Monday, January 26, 2015

Assessing Historical Authenticity of the Historical Books of the Hebrew Bible

Many biblical scholars argue that biblical historical narratives (think things like Kings) were written, or for some scholars made up, years after the fact. Certainly in their current form, they can date no earlier than "the thirty-seventh year of the captivity of Jehoiachin" (2 Kings 25:27) about 561 B.C. Some scholars, nevertheless date them to the Persian period or Hellenistic period rather than the Neo-Babylonian period. The claim is that Kings presents a fictive narrative made up years after the fact to provide Judah with a national history that it never had.
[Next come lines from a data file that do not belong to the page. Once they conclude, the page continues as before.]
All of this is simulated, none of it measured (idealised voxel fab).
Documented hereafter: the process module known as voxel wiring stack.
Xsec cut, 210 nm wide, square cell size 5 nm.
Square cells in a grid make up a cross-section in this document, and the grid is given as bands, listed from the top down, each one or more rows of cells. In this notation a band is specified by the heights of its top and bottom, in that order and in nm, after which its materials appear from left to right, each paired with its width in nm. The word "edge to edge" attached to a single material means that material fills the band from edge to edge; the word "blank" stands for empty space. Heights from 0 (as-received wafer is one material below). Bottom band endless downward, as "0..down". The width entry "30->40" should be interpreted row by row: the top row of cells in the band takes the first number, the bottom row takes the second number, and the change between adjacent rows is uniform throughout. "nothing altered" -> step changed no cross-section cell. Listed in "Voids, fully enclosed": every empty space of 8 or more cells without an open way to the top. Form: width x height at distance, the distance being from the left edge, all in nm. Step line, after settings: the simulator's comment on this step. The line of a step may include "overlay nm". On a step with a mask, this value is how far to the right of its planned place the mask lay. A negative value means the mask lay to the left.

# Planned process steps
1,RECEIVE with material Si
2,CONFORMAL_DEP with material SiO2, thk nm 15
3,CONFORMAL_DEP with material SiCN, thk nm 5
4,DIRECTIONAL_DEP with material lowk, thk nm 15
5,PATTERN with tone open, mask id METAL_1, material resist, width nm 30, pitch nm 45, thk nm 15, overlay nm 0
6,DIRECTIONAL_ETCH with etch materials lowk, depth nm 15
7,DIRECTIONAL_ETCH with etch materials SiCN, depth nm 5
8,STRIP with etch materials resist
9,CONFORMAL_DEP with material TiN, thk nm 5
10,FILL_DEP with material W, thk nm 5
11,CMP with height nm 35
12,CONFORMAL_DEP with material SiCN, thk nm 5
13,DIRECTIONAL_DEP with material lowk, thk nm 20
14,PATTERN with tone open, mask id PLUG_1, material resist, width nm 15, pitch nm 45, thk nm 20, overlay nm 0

What does a fictive narrative put together years after the fact look like? The apocryphal book of 1 Esdras is a good candidate. I am comfortable with a Hellenistic date for 1 Esdras but am willing to consider other options. I will briefly summarize the narrative adding actual historical dates in parentheses.
  • The narrative begins when "Josiah (640-609 B.C.) conducted the Passover to his Lord in Jerusalem." (1 Esdras 1:1).

  • Then "Pharaoh, king of Egypt, came to wage war in Carchemesh on the Euphrates" and Josiah was killed (1 Esdras 1:23-29). The source for this is the book of Kings (1 Esdras 1:31).

  • Then Jehoahaz (609 B.C.) became king of Judah (1 Esdras 1:32).

  • Then Jehoiakim (609-598 B.C.) became king of Judah (1 Esdras 1:37).

  • "Against him arose Nebuchadnezzar king of Babylon" (1 Esdras 1:38).

  • So Zedekiah (597-586 B.C.) was appointed king over Judah (1 Esdras 1:44).

  • In the first year of the reign of Cyrus (585-550 B.C.) as king of Persia (1 Esdras 2:1).

  • Then came the reign of Artaxerxes I (465-424 BC) as king of Persia (1 Esdras 2:12).

  • Then Darius (550-486 B.C.) ruled over the Persian empire (1 Esdras 3:1).
The author of 1 Esdras cannot get the reigns of the Persian rulers in proper order. The only place where he gets the rulers in the right order is when he is relying on the book of Kings, which he cites as a source.

This can be contrasted with the order of Assyrian rulers in the books of Kings:
  • First comes the reign of Pul who is also called Tiglath-pileser (745-727 B.C.) (2 Kings 15:19, 29; 16:7, 10).

  • Second comes Shalmaneser V (727-722 B.C.) (2 Kings 17:3; 18:9).

  • Third comes the reign of Sennacherib (705-681 B.C.) (2 Kings 18:13; 19:16, 20, 36; cf. Isaiah 36:1; 37:17, 21, 37).

  • Then comes the reign of Esarhaddon (681-669 B.C.) (2 Kings 19:37; cf. Isaiah 37:38).
The book of Kings gets the Assyrian rulers in the correct order even though, when its final form was written, the Assyrian empire no longer existed (and had not for at least a couple of generations), nor did its records (which were discovered over two millennia later in situ). Given the hash of history that 1 Esdras presents us with, why would we expect that the writer of Kings would get the order of an earlier dead empire correct if he did not have access to more or less accurate historical records?